As for the other parts of Pet Talk.....I don't know how we could ask for a better support group than what we have with these wonderful people. We grieve together, we laugh together, we celebrate together, we rejoice together and we pray together. It is exactly what I need at all times. All of those things are the reason that I could never leave here. I have found 5 of my closest friends, for life, on this site. That's a huge statement about what it means to me. Those 5 know who they are, my "favorite girls".

Logan

boscibo
02-11-2003, 03:50 PM
Jen, I was thinking of writing a post just like this. It is so hard on me to read of these sad happenings, but it is important to give support - I know I'll be needing it someday myself.

Wit the pictures and posts about everyone's pets, I feel I know them and I grieve when I hear the bad news (that has been coming way too often these days, it seems).

I am touched by the outpouring of care and concern that comes from the people here in these difficult circumstances.

tatsxxx11
02-11-2003, 03:51 PM
And our hearts as well are heavy for Karen (Wolflady) who lost her beloved kitty Socks to diabetes last week.:( The hardest part is not being able to comfort our friends personally in their time of grief and loss. Yes, it is very hard at times when we learn our dear friends have lost their beloved furkids; it's like losing one of my own. But, a true friend is one who is there not only during the happy times, but during the hardest times, as well. As the song says, "He ain't heavy, he's my brother." My heart is aching for all members of our Pet Talk family who are dealing with the heartache of an ailing or lost furkid:(

Soledad
02-11-2003, 03:52 PM
Has anyone else found it hard getting a new pet because of a particularly hard passing of a previous one?

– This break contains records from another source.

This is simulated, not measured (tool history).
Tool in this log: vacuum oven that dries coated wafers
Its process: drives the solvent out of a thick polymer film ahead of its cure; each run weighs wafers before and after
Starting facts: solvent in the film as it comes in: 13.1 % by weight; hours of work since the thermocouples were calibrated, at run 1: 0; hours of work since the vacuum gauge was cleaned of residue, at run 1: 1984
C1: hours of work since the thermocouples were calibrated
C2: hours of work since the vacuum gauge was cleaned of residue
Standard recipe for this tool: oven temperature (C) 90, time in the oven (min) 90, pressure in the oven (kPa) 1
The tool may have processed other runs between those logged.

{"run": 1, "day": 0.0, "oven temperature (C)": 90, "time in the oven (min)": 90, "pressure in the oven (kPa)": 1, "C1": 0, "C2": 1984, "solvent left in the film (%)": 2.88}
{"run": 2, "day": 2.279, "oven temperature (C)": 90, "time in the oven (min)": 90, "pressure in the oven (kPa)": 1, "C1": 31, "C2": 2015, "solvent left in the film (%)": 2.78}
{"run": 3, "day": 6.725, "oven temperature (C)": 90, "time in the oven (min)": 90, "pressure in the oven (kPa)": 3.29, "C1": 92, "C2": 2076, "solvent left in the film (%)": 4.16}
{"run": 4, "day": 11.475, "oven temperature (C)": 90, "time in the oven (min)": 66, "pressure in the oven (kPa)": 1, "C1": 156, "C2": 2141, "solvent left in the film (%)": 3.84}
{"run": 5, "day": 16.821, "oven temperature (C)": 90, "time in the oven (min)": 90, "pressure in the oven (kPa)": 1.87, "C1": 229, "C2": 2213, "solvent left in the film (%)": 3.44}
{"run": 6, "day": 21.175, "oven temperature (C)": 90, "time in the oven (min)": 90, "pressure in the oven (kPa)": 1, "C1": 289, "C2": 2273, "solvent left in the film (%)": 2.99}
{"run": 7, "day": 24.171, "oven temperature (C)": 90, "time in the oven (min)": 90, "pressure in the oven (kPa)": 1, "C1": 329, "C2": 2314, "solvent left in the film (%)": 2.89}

It was sort of bittersweet for me when I got Boo. I couldn't help but think "one day he's going to die and it's going to hurt like hell".

My parent's dog is getting older and I'm constantly fearful about his passing as well. I just can't seem to shake the death of my childhood dog.

Nomilynn
02-11-2003, 03:58 PM
I could not have handled the health problems with Bassett without the support of everyone here. It has been wonderful to know I can come to a place where I won't hear "she's just a cat" and where people understand.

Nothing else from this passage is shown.